Name

LOCK Lock a table.

Synopsis

LOCK TABLE <name> [, ...] IN <lockmode> MODE [ NOWAIT ]

Where lockmode is one of:

ROW SHARE | ROW EXCLUSIVE | SHARE | SHARE ROW EXCLUSIVE | EXCLUSIVE

Description

LOCK TABLE obtains a table-level lock, waiting if necessary for any conflicting locks to be released. If you specify NOWAIT, LOCK TABLE doesn't wait to acquire the desired lock. If the lock can't be acquired immediately, the command is aborted and an error occurs. Once obtained, the lock is held for the remainder of the current transaction. There's no UNLOCK TABLE command; locks are always released at transaction end.

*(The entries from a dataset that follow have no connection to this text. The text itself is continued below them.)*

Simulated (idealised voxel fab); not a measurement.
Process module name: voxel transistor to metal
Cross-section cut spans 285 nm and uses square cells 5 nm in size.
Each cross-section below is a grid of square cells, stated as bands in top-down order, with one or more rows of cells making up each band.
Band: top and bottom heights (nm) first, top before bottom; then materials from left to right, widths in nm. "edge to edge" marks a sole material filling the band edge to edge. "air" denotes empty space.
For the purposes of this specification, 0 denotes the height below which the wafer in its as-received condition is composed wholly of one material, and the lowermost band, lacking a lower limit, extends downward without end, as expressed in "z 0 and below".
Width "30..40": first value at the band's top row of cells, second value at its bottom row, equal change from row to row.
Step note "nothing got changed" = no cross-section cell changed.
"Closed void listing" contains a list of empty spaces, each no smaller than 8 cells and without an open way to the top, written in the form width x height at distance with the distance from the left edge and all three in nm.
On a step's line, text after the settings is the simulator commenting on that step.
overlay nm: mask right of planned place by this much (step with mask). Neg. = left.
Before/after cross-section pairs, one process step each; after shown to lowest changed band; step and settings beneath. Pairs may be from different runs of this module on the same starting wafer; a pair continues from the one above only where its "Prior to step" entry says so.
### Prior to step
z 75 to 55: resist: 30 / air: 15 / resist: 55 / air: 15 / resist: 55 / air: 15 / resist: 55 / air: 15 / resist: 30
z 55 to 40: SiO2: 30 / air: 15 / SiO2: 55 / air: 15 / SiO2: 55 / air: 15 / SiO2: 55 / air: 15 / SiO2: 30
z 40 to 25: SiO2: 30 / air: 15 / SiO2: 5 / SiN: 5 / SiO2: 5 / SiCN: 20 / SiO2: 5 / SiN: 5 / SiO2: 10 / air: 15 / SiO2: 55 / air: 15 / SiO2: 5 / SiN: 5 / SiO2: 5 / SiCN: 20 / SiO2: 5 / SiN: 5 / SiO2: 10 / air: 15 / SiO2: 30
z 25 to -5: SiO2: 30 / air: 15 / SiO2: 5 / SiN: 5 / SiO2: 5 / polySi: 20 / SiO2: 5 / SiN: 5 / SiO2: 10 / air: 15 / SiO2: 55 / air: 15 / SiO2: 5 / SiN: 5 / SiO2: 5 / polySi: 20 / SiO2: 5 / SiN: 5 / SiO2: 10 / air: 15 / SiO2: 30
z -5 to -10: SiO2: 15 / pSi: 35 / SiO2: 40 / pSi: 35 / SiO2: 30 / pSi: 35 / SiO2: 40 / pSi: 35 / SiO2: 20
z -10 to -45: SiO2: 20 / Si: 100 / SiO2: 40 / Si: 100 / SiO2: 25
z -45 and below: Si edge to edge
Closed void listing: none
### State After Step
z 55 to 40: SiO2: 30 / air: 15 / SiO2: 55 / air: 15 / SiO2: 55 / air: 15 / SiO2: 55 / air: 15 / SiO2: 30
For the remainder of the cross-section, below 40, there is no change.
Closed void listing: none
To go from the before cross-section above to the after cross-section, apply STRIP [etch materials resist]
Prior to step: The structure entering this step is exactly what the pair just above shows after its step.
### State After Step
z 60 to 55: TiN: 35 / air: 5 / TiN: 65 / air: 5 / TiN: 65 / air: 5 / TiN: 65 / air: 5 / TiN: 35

When acquiring locks for commands that reference tables, EDB Postgres Advanced Server always uses the least restrictive lock mode possible. LOCK TABLE provides for cases when you might need more restrictive locking. For example, suppose an application runs a transaction at the isolation level read committed and needs to ensure that data in a table remains stable for the rest of the transaction. To achieve this, you can obtain SHARE lock mode over the table before querying. This approach prevents concurrent data changes and ensures subsequent reads of the table see a stable view of committed data. That's because SHARE lock mode conflicts with the ROW EXCLUSIVE lock acquired by writers, and your LOCK TABLE name IN SHARE MODE statement waits until any concurrent holders of ROW EXCLUSIVE mode locks commit or roll back. Thus, once you obtain the lock, there are no uncommitted writes outstanding, and none can begin until you release the lock.

To achieve a similar effect when running a transaction at the isolation level serializable, you have to execute the LOCK TABLE statement before executing any data modification statement. A serializable transaction’s view of data is frozen when its first data modification statement begins. A later LOCK TABLE still prevents concurrent writes, but it won’t ensure that what the transaction reads corresponds to the latest committed values.

If a transaction of this sort changes the data in the table, then use SHARE ROW EXCLUSIVE lock mode instead of SHARE mode.

This approach ensures that only one transaction of this type runs at a time. Without this, a deadlock is possible: two transactions might both acquire SHARE mode and then be unable to also acquire ROW EXCLUSIVE mode to perform their updates. A transaction’s own locks never conflict, so a transaction can acquire ROW EXCLUSIVE mode when it holds SHARE mode but not if anyone else holds SHARE mode.

To avoid deadlocks, make sure all transactions acquire locks on the same objects in the same order. If multiple lock modes are involved for a single object, then always have transactions acquire the most restrictive mode first.

Parameters

name

The name (optionally schema-qualified) of an existing table to lock.

The command LOCK TABLE a, b; is equivalent to LOCK TABLE a; LOCK TABLE b. The tables are locked one by one in the order specified in the LOCK TABLE command.

lockmode

Specifies the locks this lock conflicts with.

If you don't specify a lock mode, then the server uses the most restrictive mode: ACCESS EXCLUSIVE. ACCESS EXCLUSIVE isn't compatible with Oracle databases. In EDB Postgres Advanced Server, this configuration mode ensures that no other transaction can access the locked table.

NOWAIT

Specifies for LOCK TABLE not to wait for any conflicting locks to be released. If you can't immediately acquire the specified lock without waiting, the transaction is aborted.

Notes

All forms of LOCK require UPDATE or DELETE privileges.

LOCK TABLE is useful only inside a transaction block since the lock is dropped as soon as the transaction ends. A LOCK TABLE command appearing outside any transaction block forms a self-contained transaction, so the lock is dropped as soon as you obtain it.

LOCK TABLE deals only with table-level locks, and so the mode names involving ROW are all misnomers. These mode names are generally read as indicating the intention of the user to acquire row-level locks in the locked table. Also, ROW EXCLUSIVE mode is a sharable table lock. Keep in mind that all the lock modes have identical semantics as far as LOCK TABLE is concerned, differing only in the rules about the modes that conflict with each other.